- Caretaker government to dispute plan in Constitutional Court
- Rajoy struggles to seal government deal as impasse drags on
Nationalists in Catalonia approved a plan to secede from Spain in a vote held by the region’s parliament, defying the nation’s Constitutional Court and challenging acting Prime Minister Mariano Rajoy as he struggles to form a government.
Spain’s caretaker administration said it has called on the state’s attorney to present a challenge before the Constitutional Court dismissing the plan, which lists the steps that would be followed to create independence, including drafting a Catalan constitution.
The latest escalation in the multiyear separatist movement signals renewed impetus from Catalans to break away from Spain. It coincides with a seven-month political deadlock sparked by two inconclusive elections that left the nation without a government. While Rajoy increased his party’s seats in parliament in the second vote, he’s failed to agree on governing terms with other parties, fueling prospects for a third election.

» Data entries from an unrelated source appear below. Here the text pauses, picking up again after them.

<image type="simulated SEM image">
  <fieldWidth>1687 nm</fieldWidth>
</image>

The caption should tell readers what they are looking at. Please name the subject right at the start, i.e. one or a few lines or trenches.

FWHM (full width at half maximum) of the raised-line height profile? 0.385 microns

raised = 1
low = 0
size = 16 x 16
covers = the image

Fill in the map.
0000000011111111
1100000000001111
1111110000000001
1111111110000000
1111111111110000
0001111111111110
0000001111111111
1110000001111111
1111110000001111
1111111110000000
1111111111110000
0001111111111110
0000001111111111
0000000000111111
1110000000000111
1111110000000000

Opposition leaders echoed the government’s rejection of the Catalan plan. The head of the Socialist party, Pedro Sanchez, said there can be no democracy without common rules, while Albert Rivera, the Catalan-born leader of liberals Ciudadanos, described it as a attack on Spanish democracy. They both have rejected supporting Rajoy’s candidacy to become premier again.
The 61-year-old Popular Party leader is due to meet King Felipe on Thursday to discuss the state of government negotiations. Facing a parliamentary defeat, Rajoy has said he won’t undergo a vote of confidence in the 350-seat chamber that is needed to become PM unless he has received enough pledged support from rivals to guarantee his victory.